If I were to characterise my occupation right now, I’d say I was striving to make a ‘portfolio career’ work. By that I mean I do a bit of everything. I write, I clean the house. I write, I have coffee with my friends. I write, I manage the smallness and the greatness of family, both up close and extended. This is the part that sucks time like nothing else. My writing is invariably interrupted, and so as payback, it interrupts me, forming paragraphs as I try to drift off to sleep, or as I am doing a yoga class. I tell myself there will be time to properly focus, at some point in the future, when things ‘calm down’. I think of my Masters degree, and of the high hopes I had for after graduation, and as I type this, graduation was nearly two years ago. Insert shocked emoji face. Owing to my deliberate efforts not to beat myself up, I skip over this, as after all, who said the measure of success was world domination? Slow and steady? The eco book was a start…
There used to be a need to write a round-up of the week here, as a breezy, chatty bulletin. As if providing a public service. Blog being short for ‘web log’; the diarist in me would count the days between posts. Feed the appetite of your readers. But times have changed, and now we have insta stories for that. I shy away, as the need for privacy wraps around me. A highly curated front feels false, and I note that my contemporaries either post all the time, or not at all.
I am working on a project that is taking me through a creative process ranging from excitement, to fear, and back again. I muse whether it is good enough, whether I am good enough. My daughter earnestly looks back at me, and says ‘you must do your best’, and I feel like I have might have taught her well. There’s the slightest hint of spring and when I run in the mornings, the chill is gone, in favour of a tepid breeze, and there are green buds on trees. This makes me happy. I point this out to my son as we drive, and he looks up from his phone.
Meanwhile, I receive a terse, unsolicited email from a reader. The intimation being that I am narrow-minded. It strikes me that writing any sort of social commentary now is fraught with the accusation of not having a wide enough point of reference. Should I caveat every possible opinion, and state every possible viewpoint? Quite dull to do so. A bit like taking broad-spectrum antibiotics. You smother the good bugs and the bad bugs too. And maybe you never needed the meds in the first place. I can’t extrapolate the metaphor any further.
I buy a leopard print dress online, because, y’know, that’s what (narrow-minded) women like me do.

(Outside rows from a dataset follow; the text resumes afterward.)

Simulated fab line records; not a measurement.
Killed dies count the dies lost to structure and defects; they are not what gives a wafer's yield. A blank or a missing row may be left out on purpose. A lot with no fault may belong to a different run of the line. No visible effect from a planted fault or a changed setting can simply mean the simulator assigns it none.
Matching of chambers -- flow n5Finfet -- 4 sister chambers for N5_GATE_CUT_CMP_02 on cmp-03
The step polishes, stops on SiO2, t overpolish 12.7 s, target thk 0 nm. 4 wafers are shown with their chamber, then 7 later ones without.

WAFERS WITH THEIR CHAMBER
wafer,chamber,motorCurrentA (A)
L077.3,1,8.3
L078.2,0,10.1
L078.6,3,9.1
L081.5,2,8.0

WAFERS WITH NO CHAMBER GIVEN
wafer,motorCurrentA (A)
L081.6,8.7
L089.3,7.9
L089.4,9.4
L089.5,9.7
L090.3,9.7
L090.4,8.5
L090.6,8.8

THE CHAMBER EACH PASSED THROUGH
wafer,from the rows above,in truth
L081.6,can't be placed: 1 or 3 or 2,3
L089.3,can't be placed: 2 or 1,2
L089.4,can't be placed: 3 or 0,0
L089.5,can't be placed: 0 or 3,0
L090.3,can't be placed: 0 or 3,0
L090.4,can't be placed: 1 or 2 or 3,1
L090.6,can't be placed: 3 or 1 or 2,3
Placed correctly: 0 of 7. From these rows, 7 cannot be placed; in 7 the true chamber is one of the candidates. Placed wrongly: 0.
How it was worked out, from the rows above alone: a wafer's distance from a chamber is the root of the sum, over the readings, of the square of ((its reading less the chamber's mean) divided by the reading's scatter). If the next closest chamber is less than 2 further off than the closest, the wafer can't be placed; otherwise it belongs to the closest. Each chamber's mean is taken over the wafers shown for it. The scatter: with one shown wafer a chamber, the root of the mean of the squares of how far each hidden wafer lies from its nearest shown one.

My daughter’s friends, the teenage girls, come round and sit at my table. I serve them vegetables (always) and they battle through plates of butternut squash, broccoli and avocado with a lime and tahini dressing. They silently wonder where the fish fingers have gone? We talk about society, and life, university, and whether they should cut their lustrous long hair short. I find myself cautioning against doing so, as all haircutting is, generally speaking – not wanting to derail the objectors here – a way to combat boredom. I’d apply the same logic to getting tattoos, which I become obsessed with, periodically. We discuss stress, and exams, and whether the line up at Glastonbury is going to be any good. I imagine myself this June, jumping, my middle-aged hands in the air, wellies sticking in the Somerset mud, screaming ‘Mr Brightside’ like it’s 2003.
When I speak to other women my age, they talk a lot about what they want and how they can’t have it, and I wonder if this is just the stage we are at? Experience tells me nothing comes easy, and right now, there isn’t time to get important stuff done. Everything feels like an effort, and I can think of a million reasons not to try. But there’s an ambition and a tenacity and we all soldier on with the perpetual list of things that need doing (‘I’ve got soul, but I’m not a soldier’). There’s a steeliness to this ambition, and I see as I get older, the less I need to say it out loud. Is this the midlife wisdom that they speak of? When you know, you know. It’s an inner knowledge; a confidence I suppose, that we are all playing a long game and if not now, then later. I write, I wait.